Gov. Paul LePage has signed a financial order that grants Maine residents free day use of most state parks and historic sites beginning Saturday, Aug. 11 and running through Labor Day.
The governor, in an announcement Thursday, said he took the action to recognize public support for Maine State Parks, which have collectively seen record attendance.
“Maine State Parks and Historic Sites have experienced record-breaking attendance in recent years,” LePage said in a statment. “Our park staff have worked very hard to enhance the visitor experience with new offerings, year-round events and educational programs for all ages. Public support has never been higher. This is our way of saying thank you to the Maine people.”

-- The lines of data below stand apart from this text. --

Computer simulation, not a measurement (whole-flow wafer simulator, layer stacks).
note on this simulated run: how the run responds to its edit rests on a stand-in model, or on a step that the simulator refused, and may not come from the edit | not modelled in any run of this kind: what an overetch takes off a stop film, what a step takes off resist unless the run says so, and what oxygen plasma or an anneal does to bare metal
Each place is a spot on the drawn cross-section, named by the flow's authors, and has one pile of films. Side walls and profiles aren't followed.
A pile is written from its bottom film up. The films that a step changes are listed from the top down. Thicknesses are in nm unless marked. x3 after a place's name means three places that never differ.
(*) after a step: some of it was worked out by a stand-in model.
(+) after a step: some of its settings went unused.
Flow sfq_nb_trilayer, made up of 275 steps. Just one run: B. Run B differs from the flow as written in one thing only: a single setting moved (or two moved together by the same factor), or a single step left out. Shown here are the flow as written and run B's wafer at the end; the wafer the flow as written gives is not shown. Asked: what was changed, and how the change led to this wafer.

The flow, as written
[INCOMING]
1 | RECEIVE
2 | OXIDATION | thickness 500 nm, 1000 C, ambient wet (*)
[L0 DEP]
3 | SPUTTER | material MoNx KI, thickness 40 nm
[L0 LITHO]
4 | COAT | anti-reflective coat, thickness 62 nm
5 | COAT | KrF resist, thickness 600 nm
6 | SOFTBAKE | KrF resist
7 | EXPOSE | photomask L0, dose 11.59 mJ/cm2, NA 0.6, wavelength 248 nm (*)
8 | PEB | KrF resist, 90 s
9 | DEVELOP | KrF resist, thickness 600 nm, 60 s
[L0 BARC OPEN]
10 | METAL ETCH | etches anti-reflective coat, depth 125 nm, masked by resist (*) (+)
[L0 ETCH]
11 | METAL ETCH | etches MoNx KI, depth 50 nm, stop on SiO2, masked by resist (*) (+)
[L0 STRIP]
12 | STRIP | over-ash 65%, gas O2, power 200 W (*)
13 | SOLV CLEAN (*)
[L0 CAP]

Day use is defined as being from 9 a.m. until closing, which is sunset t most locations. The fee holiday does not apply to camping.
The following locations are included: Androscoggin Riverlands, Aroostook, Birch Point, Bradbury Mountain, Camden Hills, Cobscook Bay, Colburn House, Colonial Pemaquid, Crescent Beach, Damariscotta Lake, Eagle Island, Ferry Beach, Fort Edgecomb, Fort Kent, Fort McClary, Fort Point, Fort Popham, Fort Pownall, Fort O’Brien, Grafton Notch, Holbrook Island, Lamoine, Lake St George, Lily Bay, Moose Point, Mt Blue, Owls Head Light, Peaks-Kenny, Popham Beach, Quoddy Head, Range Pond, Rangeley Lake, Reid, Roque Bluffs, Two Lights, Sebago Lake, Shackford Head, Swan Lake, Vaughan Woods, Warren Island and Wolfe’s Neck Woods.
Free admission, however, does not apply at these locations: Acadia National Park, the Allagash Wilderness Waterway, Baxter State Park, Peacock Beach, the Maine Wildlife Park, Scarborough Beach State Park, Swan Island, Fort Knox Historic Site, the Penobscot River Corridor or the Penobscot Narrows Observatory in Prospect and Songo Locks.